Sanoid at All Things Open 2014
Published by Jim Salter // October 28th, 2014
Sanoid is the culmination of about 5 years’ work and testing-under-fire in my own local consulting business, but All Things Open 2014 saw its first launch as a finished product under its own name. It was a great experience, and I learned a lot of things – one of which being, if you’re the only one holding down a popular booth at a large technical conference, your voice is going to be shot after the first day!
The demo given was pretty simple, but compelling enough to draw a lot of interest – here are two boxes in a rack. The one on top is running some VMs. The one on the bottom gets replicated copies of those VMs over the network once every hour. Make a change in production, and it replicates to backup. Here’s the config file, it’s simple, single-point-of-configuration, human-readable. Here’s the replicated copy of the production VM, booted in real-time on the backup server, without disturbing the production environment. Here’s monitoring it to be sure everything’s working. I have to admit, i was surprised that nobody challenged me on the replication process – I expected (and was prepared to do) “party tricks” all day – change the wallpaper in production, trigger a manual replication, see the change happen on backup. Oh well – maybe there will be some properly paranoid and untrusting types at the next show!

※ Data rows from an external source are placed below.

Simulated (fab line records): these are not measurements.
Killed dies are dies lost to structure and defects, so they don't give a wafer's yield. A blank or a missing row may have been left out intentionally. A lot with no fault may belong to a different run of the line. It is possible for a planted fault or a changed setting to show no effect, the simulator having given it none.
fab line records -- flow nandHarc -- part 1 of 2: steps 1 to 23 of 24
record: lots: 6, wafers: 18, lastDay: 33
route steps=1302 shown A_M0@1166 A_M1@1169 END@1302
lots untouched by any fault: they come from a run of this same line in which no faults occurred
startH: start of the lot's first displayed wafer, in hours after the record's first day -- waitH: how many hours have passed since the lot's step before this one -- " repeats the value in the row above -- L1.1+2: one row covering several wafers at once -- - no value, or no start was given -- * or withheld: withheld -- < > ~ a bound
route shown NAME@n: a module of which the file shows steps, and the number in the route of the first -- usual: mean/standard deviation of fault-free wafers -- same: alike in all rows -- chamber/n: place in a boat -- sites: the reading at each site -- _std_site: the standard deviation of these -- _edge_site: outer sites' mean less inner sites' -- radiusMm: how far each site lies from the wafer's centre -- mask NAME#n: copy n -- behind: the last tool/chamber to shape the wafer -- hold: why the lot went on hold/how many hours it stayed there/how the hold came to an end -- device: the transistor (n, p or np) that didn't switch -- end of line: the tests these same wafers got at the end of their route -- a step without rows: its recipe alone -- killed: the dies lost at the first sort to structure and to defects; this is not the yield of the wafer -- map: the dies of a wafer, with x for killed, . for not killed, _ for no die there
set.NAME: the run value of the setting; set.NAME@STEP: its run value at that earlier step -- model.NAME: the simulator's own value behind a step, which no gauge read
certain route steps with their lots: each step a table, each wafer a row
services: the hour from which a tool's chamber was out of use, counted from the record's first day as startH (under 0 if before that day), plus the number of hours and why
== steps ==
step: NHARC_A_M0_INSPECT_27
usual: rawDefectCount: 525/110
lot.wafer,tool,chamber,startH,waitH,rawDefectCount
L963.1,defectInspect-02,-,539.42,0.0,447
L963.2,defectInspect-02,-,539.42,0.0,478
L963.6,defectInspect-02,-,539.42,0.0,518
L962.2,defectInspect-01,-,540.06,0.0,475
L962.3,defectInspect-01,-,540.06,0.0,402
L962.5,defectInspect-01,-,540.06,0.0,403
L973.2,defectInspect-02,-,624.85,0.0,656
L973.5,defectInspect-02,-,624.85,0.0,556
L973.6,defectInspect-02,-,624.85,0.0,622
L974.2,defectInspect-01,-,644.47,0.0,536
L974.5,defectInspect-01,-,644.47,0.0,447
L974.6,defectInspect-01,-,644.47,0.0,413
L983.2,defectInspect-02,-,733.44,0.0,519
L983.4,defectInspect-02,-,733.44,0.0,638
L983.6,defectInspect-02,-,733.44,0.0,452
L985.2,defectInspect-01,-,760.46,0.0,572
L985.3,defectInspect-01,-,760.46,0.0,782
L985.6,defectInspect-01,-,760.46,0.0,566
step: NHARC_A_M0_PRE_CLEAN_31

So, step one complete… launch the product, show it to people, get some interest.
It’s surprising how much there still is to do after you have a complete product, though – like, oh, finishing this website, creating the marketing material I didn’t have done in time for the product’s actual launch, publish the code, reach out to the people who gave me business cards at the show… all those “little things”. =)
As time goes by I’ll be updating the blog section of the site here with more on Sanoid and my experience launching it, what you can do with it (and why you shouldn’t be without it!), etc. In particular, I will be sharing some case studies from small businesses and organizations that use Sanoid in production.